I’ve been with AWEA for a little over three years and was brought on to focus on the business operation side. I focus on membership recruitment and retention, developing strong member engagement programs. I focus on all our conferences and education programs as well as publications and webinars, and generally all the things we do for the industry in terms of education and content to encourage them to become members and continue to be members.

What goes into planning WINDPOWER? What challenges do you face?

One of the biggest challenges of a show like WINDPOWER is that it’s different every single year. It’s both its biggest advantage in terms of why people value it and kind of its biggest challenge in the planning of it.

It’s in a different city every year. The convention centers are completely configured differently. So we really have to start with a blank sheet of paper every year. And that’s something that we literally did at the 2016 show. We kind of blew up the model that we had been using for a number of years and implemented a very different type of experience for our attendees. Namely being, we got rid of the distinction between people coming to go to the educational sessions and the people just coming to go to the trade show. It’s now one registration, one access, one pass, and you get access to everything. And we found that was hugely well-received in 2016, so we are continuing and even building on that.

And in Anaheim, we are going to be delivering all the educational content right on the show floor, so that people can, within moments, go from meeting with their biggest customer to sitting in an audience listening to CEOs of some of the largest wind companies in the country, and making that a much more efficient experience for attendees and maximize their time there.

What should WINDPOWER guests expect?

We have a great program. We have three general sessions. We’ll be kicking off each morning with the show opening bright and early at 9 a.m. And that was something we did in response to requests from exhibitors and attendees who wanted access to the show floor as early as possible, so we were able to deliver on that as we brought the general sessions to show floor.

We will all gather in five different education stations across the exhibit hall and hear a great, live lineup of panelists who are on our website. And then in the four other education stations, we’ll have the content being simulcast. It’ll be a virtual experience, but we’ll be able to deliver the content to literally thousands of people throughout the show floor as well as online. Anyone can watch the general sessions online.

We put a lot of time and effort in not only the staff, but people who are participating in the general session. And there’s some great information in there. So we just made the strategic decision that we want as many people as possible to be able to take advantage of that content. Not only can everyone in the show hear it, but across the world, people can log in and get access to the general sessions.

How has WINDPOWER changed over the years?

It’s a decades-old show. And it started as a very small event in a ballroom-level basement of a very small hotel. And it’s grown from that very small gathering of a few hundred professionals in the industry similarly to the growth of the industry itself of being much more of a niche industry to being a huge multinational, billion-dollar industry.

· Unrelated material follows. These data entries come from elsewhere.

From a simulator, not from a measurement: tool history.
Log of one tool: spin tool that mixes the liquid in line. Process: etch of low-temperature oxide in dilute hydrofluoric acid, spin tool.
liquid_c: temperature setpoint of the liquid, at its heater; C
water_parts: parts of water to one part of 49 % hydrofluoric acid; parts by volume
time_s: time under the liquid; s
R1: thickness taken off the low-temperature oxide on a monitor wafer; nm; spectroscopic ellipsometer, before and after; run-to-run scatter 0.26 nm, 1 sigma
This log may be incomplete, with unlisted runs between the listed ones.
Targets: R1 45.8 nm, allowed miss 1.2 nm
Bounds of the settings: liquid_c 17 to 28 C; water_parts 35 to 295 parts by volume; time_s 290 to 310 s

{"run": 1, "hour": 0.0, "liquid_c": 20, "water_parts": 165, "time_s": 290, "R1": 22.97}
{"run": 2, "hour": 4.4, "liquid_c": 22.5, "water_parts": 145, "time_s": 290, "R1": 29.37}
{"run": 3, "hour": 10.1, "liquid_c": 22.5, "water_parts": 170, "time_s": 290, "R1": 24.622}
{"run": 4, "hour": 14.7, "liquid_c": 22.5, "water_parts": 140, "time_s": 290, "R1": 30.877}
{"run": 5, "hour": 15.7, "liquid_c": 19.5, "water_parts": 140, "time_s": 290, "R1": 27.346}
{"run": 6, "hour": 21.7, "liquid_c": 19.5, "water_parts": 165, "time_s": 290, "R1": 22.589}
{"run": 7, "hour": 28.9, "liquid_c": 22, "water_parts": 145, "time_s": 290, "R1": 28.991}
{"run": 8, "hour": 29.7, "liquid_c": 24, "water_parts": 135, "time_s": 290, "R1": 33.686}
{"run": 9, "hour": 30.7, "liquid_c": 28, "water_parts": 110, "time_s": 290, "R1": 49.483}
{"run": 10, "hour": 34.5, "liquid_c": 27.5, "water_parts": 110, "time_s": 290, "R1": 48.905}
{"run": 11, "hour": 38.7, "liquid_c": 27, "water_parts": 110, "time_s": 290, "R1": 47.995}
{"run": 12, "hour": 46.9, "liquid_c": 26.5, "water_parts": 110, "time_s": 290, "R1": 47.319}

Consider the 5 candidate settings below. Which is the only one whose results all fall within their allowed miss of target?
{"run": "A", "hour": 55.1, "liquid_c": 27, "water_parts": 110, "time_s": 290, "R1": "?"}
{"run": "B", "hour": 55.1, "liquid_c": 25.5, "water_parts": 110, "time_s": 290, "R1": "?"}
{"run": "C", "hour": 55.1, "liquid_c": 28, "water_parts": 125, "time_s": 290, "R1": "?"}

We’re quite large. We’re in the top 70 largest trade shows in the world. It’s grown just as the industry has grown. Certainly the most dramatic changes have come in the last two years, but even my predecessors always looked to tweak things to continue to improve the value and the effectiveness of the event for the attendees.

The education program was sort of an add-on to the trade show piece over time and grew to become a substantial reason for people to come to the event. And then our changes last year of integrating those two pieces and making it hopefully much more valuable for everyone were also big changes.

Another thing that we’re doing differently that’s part of that continuing evolution of the event is almost every company that participates in the show conducts massive amounts of business development meetings while they’re there. The amount of contracts and great work that is done to grow the industry at WINDPOWER is huge. And we provide opportunities for people to do that. And we’re providing that like the other components right on the show floor. So you can have your booth or you can rent a private meeting space to conduct those more confidential meetings.

What’s unique about this year’s show?

We have a couple of things ranging from small silly fun stuff to things much more substantial. One thing we’re doing differently this year in this effort to make it fun and a different and a unique experience is to take advantage of the uniqueness of the city we’re in. And in Anaheim, we’re hosting our welcoming reception at Angel Stadium. We’ll bus out all our thousands and thousands of attendees over to Angel Stadium, and they’ll be able to tour the dugout and the locker room and have a great opening reception with food and beverage.

And if you are a member of our Wind PAC, which is our political action committee, there’s even an opportunity to go in the outfield and throw the ball and catch it and have a unique on-field experience at Angel Stadium.

We heard from our members last year that they want more opportunities to meet people they don’t already know. It’s easy if you’ve been in the industry a long time and you go and you know thousands of people who are at the show. But there’s a lot of new people, whether they’re new professionals or new companies that are getting involved in the industry, they don’t know anybody. And so we have what we’re calling meet-ups.

Every morning we have a way for people to sign up and go for runs, starting your day off with some exercise and hopefully meeting some people you don’t know. And we also have some informal meet-ups at different local cool places. There’s a packing district that’s a new and up-and-coming area in Anaheim.

So we’re having a meet-up there for anybody who’s registered, and then we’ll have AWEA staff members there sort of helping to organize it, but really it’s just an organic opportunity for people to get to know others.

And then, of course, you can’t be in Anaheim and not involve Disney a little bit. So we have an informal meet-up on Thursday afternoon after the show closes where folks can get together and go to Disneyland.

Once WINDPOWER 2017 is in the books, does AWEA do a post mortem? What’s involved with that?

That’s something we do after every event, regardless of the size. With WINDPOWER, it’s a little more formal just because of the size and the importance of the event. So we have the traditional attendee survey.

We solicit feedback directly from everyone who was there. But we also have a marketing taskforce of leaders in the industry, and we get together every summer after the show and just talk about it. Did it work for you? Were you able to accomplish your business objectives? And generally, the answers are yes, we do a good job. And then it pivots to what do we need to fix and what we can do better and continue to add value and improve the experience. All these different enhancements we come up with are derived from that process.

What are you personally looking forward to?

I am really excited about hosting the three general sessions on the show floor and simulcasting them. Anytime you’re involved in meeting planning and conference development, you get a lot of good ideas that people have done before. I’m sure somebody’s done (simulcasting) before, but this was a general idea we developed through talking.

So I’m really excited to see that in play and see how people are able to take advantage of the opportunity for all the many thousands to get the opportunity to get the benefits of the general sessions as opposed to just a couple of thousand who choose to go to the convention center and sit in a theater for a couple of hours. I’m really quite excited about that.

And definitely the live online streaming. That’s just such a great way to get our message out to people across the world.